Thomas told the paper the following.
“There were days when I was 6 or 7 where I would have what I called ‘boy days.’ I had a favorite boy outfit, like something a farmer would wear — baggy pants and a big checked cotton shirt. I felt stronger, more robust on those days. I played with other girls, but I knew I wasn’t like them. I hated shopping and I didn’t like princesses or dolls. I felt isolated.”
It was when Thomas saw a video on transgender people when he was 14 that he realized his gender identity.
“It resonated for me. For a long time, I had pretended to be a boy. I just didn’t know I was one.”
A video also was the trigger for Nyr. She said the following.
“I think it’s always been there for me, but I didn’t recognize it until I was watching a video with a transgender character. Something clicked, and I thought, ‘Oh, yes, I’m like that.’ “
The article also described how their parents, Emma and Cesar, now separated, reacted to their kids identities. Emma was forthcoming and cooperative, while Cesar was a little hesitant.
“It was the ultimate shock. I’m very traditional and my logic is a fixed idea of what is a man and what is a woman. But regardless of what I feel, this is not about me. It is about my children and the way they choose to live their lives.”
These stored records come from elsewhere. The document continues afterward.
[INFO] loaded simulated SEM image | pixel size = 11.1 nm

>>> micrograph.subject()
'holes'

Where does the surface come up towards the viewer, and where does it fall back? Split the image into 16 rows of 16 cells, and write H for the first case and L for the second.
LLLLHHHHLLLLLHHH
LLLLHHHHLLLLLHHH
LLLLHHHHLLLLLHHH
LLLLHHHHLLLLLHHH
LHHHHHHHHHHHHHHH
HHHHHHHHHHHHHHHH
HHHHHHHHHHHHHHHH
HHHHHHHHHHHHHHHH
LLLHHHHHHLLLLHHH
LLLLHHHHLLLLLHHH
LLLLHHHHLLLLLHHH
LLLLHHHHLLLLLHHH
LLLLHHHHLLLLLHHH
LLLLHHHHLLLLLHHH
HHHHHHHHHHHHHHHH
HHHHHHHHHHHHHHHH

Emma, who un-schools her kids, said the following.
“Thomas gave me many clues that something was going on and I could see that it wasn’t going away… So when he insisted on cutting his hair short and confided, ‘I want to look more like a boy,’ I wasn’t surprised. I took the time to digest it, to educate myself and change the way I spoke and felt… I told him, ‘Nothing has changed. You still like animals and reading and folk music and eating steak. It’s still you.’ “
But she was a little skeptical in acknowledging that Nyr, too, was transgender. She said the following.
“When she first told me, I thought it was just a game, maybe that she was following her brother. I didn’t want to believe it because it was so scary. You hear about how much rejection there is out in the world. You hear about so many being murdered. That’s not what you want for your child. After a while, I had to accept that this was for real.”
On Sunday evening, Thomas reacted by writing a post on Facebook.
He disagreed with the title “Transgender adolescents, brother and sister, seek their true selves” and said that they are comfortable with their own selves, and not seeking any. He also alleges that the paper was being stereotypical when it said “Nyr is happily twirling in a pretty purple dress.” He claims that he never refused to acknowledge his name on the birth certificate, and that it was a private matter. Further, he says that the article uses cisexist language, calls them an anomaly, refers to “family dynamics” as a reason for them being transgender, tries to find a cause of transness, and blames it for depression and so on.
The Washington Post reported that what bothered Thomas was not that their struggles were made public (after all, they agreed to cooperate for the article), but rather that transness was posed “as the root cause of all the suffering that trans people go through.”
The siblings clearly want to be treated like everyone else, and it’s time that the media gives up its patronizing attitude and reports in a sensitive manner.